The Clear Benefits of Energy-Efficient Windows

Fenestration--the design of windows and their placement on the walls and roof of a building--has been practiced by homeowners as well as architects for thousands of years. But it took the energy crises of the 1970s for Americans to realize that poor design and placement of windows were costing them a lot in inflated fuel bills.

There weren’t many good solutions to the problem until a new generation of energy-efficient windows was manufactured for residential use. Here is an overview of the types of windows available and placement alternatives:

* Double-pane insulated windows have been in widespread use since the mid-1950s, but many homeowners have failed to take advantage of them. Double-pane (double-glazed) windows have two sheets of glass, separated by an air space, hermetically sealed into a tightly bonded, single pane. The dead airspace between the glass insulates, preventing heat or air conditioning from escaping. This window’s U-value (a measure of heat flow through a material) is 0.52, compared with a 1.1-rating for a single-pane window. This means double-glazed windows lose about half as much heat as single-glazed, and double glazing greatly reduces condensation, or sweating, on the inside.

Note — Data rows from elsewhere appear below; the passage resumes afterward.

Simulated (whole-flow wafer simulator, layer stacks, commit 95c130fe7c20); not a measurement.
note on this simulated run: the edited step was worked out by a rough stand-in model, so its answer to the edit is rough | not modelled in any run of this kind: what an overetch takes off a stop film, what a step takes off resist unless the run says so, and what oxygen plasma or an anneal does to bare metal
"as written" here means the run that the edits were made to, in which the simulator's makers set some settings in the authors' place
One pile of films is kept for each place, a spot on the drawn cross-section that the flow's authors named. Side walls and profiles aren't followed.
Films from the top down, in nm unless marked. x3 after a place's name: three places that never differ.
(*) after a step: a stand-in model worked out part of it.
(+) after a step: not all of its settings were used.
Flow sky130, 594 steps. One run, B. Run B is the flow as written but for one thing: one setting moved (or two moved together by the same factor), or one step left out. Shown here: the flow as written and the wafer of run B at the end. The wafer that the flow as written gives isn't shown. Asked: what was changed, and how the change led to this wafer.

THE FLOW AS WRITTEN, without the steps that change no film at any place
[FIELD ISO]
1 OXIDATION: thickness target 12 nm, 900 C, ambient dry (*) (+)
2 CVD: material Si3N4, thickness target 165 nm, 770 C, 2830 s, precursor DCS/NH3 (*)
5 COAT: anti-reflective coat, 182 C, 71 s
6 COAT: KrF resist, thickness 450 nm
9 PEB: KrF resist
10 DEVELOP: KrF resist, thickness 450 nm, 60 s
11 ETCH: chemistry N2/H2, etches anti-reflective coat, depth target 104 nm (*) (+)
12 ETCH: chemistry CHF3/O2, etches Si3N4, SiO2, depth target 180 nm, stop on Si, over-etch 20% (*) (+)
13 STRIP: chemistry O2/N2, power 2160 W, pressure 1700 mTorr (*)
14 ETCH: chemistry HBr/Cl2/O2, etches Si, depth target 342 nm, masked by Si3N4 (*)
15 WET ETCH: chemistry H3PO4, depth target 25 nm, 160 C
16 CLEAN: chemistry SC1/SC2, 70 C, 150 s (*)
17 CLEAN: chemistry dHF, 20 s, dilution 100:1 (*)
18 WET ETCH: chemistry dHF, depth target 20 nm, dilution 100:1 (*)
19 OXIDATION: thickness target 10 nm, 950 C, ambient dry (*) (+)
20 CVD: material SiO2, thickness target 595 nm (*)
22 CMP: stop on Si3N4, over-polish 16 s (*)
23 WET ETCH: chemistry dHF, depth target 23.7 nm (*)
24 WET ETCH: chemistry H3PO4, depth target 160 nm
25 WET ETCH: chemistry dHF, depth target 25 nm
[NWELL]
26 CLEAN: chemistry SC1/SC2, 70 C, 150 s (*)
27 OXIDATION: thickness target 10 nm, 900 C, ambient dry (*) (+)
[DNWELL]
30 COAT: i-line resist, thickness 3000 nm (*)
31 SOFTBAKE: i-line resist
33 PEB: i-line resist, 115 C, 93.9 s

* Triple-pane windows refine the idea. They boast U-values ranging from 0.34 to 0.39, and offer a heat retention advantage of 25% to 35% over double glazing.

* Low-E--or low-emissivity--windows look like ordinary double-pane windows, but the inside surface of the outer pane has a microscopic metallic layer that reflects radiant heat, while allowing the visible portion of the solar spectrum through. Low E-glass has a U-value of 0.32, losing 42% less heat than a standard double-pane.

* For very warm climates, low-E glazing is available tinted and is known as high performance sun-insulating glass. Lower U-values and ability to filter out ultraviolet rays are the advantages.

* For even lower U-values, look to mirror glazing. These windows work like low-E windows, but the metallic coating is on a clear plastic film suspended between the double panes, giving a U-value of only 0.24.

As far as placement, in all except the warmest climates, large window openings should be placed on the southeast, south and southwest sides, according to the internal requirements of each space. This allows the greatest possible passive solar heat gain. Make east and west windows moderate in size. Keep northern windows small, and, if possible, have low-E glass. This takes full advantage of solar heat gain during the winter while providing indoor comfort and energy efficiency all year round.

In very hot climates, where air conditioning costs are the prime concern, the largest window area should face north, with lesser amounts to the east, west and south to minimize heat gain in summer.

To improve ventilation, some windows should open directly into the prevailing wind, others on the opposite side of the house. Large windows, representing at least 10% of the floor area in each room, work best. Height difference between inlets and outlets increases airflow.